But what makes this grape so special and versatile? How did it become Australia’s signature red wine? In this blog post, we will explore the origins, characteristics and expressions of Shiraz, and give you some tips on how to enjoy this classic Australian red wine.

Origins of Shiraz

M. Chapoutier Crozes-Hermitage Vineyards, Tain l'Hermitage, Rhone Valley, France
M. Chapoutier Crozes-Hermitage Vineyards, Tain l’Hermitage, Rhone Valley, France

Shiraz is believed to have originated in France’s northern Rhône Valley, where it is known as Syrah. The name, however, has nothing to do with the historic Persian city of Shiraz, which produced famous dry and sweet white wines named for their place of origin1.

Shiraz came to Australia with the James Busby collection in 1832. Busby was a Scottish viticulturist who studied viticulture in France and collected a variety of vines to plant and clone in Australia2. Shiraz was one of the varieties he brought back, along with other French classics like Chardonnay, Cabernet Sauvignon and Semillon.

The feisty varietal thrived in Australia’s warm and dry climate, especially in regions like the Barossa Valley, where some of the oldest vines in the world still produce grapes today. Some of these vines date back to 1843 (Langmeil), 1847 (Turkey Flat) and 1860 (Tahbilk)2. Today, these ungrafted, pre-phylloxera vines produce small crops of grapes with intensely concentrated flavours.

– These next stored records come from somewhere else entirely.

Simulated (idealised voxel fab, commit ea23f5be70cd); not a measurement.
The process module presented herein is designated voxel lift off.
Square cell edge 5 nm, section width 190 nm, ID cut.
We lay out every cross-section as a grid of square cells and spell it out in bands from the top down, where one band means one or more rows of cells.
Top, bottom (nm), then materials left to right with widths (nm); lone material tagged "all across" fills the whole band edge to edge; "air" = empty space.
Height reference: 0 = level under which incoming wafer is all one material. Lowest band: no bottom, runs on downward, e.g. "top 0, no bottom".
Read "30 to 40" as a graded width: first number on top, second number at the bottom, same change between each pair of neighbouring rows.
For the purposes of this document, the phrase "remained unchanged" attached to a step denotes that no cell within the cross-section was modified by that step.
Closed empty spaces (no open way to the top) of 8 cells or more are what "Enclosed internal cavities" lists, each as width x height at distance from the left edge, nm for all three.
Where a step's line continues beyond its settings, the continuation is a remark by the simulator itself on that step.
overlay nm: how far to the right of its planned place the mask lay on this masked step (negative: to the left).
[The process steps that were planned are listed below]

Old Shiraz Bushvines, Barossa, South Australia
Old Shiraz Bushvines, Barossa, South Australia

Characteristics of Shiraz

Shiraz is a dark-skinned grape variety that creates medium to full-bodied wines with varying flavour profiles and structure depending on region, climate and winemaking techniques. Shiraz wines typically have aromas and flavours of black fruits, such as blackberries, plums and cherries, as well as spices, such as black pepper, cloves and liquorice. Some Shiraz wines also show notes of chocolate, coffee, leather, smoke or meat.

Shiraz wines have moderate to high acidity and tannins, which give them structure and ageing potential. They also have high alcohol levels, usually between 13.5% and 15%. Ageing in oak barrels can give the wine more complexity, and secondary notes of vanilla, toast or even coconut flavours.

Shiraz Taste Profile

Expressions of Shiraz

Shiraz is grown in virtually every wine region in Australia, from cool to warm climates. Each region produces its own distinctive style, reflecting the terroir and winemaking traditions.

Some of the major regional expressions are:

  • Barossa Valley: The most famous region for Shiraz in Australia, producing powerful, rich and full-bodied wines with ripe black fruit, chocolate, spice and oak flavours. These wines can age for decades and are highly sought after by collectors.
  • Clare Valley: A cooler region compared to the Barossa that produces elegant, medium to full-bodied wines with bright red fruit, floral, mint and eucalyptus flavours. These wines have crisp acidity and firm tannins.
  • Eden Valley: A high-altitude region that produces refined, medium-bodied wines with fresh red fruit, pepper and mineral flavours. These wines have lively acidity and fine tannins.
  • Heathcote: A temperate region that produces intense, full-bodied wines with dark fruit, chocolate, coffee and earthy flavours. These wines have smooth tannins and long finishes.
  • Hunter Valley: A Mediterranean-style climate that produces medium-bodied wines with savoury red fruit, leather, smoke and meat flavours. These wines have soft acidity and tannins.
  • McLaren Vale: A warm Mediterranean climate that produces generous, full-bodied wines with juicy black fruit, liquorice, spice and oak flavours. These wines have balanced acidity and tannins.

Pairing With Food

Shiraz is a versatile wine that can be enjoyed on its own or with food. It pairs well with red meats, such as beef, lamb or venison; grilled or roasted dishes; spicy or smoky dishes; hard cheeses; or chocolate desserts.

Depending on the style and region of the wine, here are some general tips and examples:

Serve it slightly chilled (around 16°C) to bring out its freshness and fruitiness. It can also benefit from decanting or aerating before serving to soften its tannins and release its aromas.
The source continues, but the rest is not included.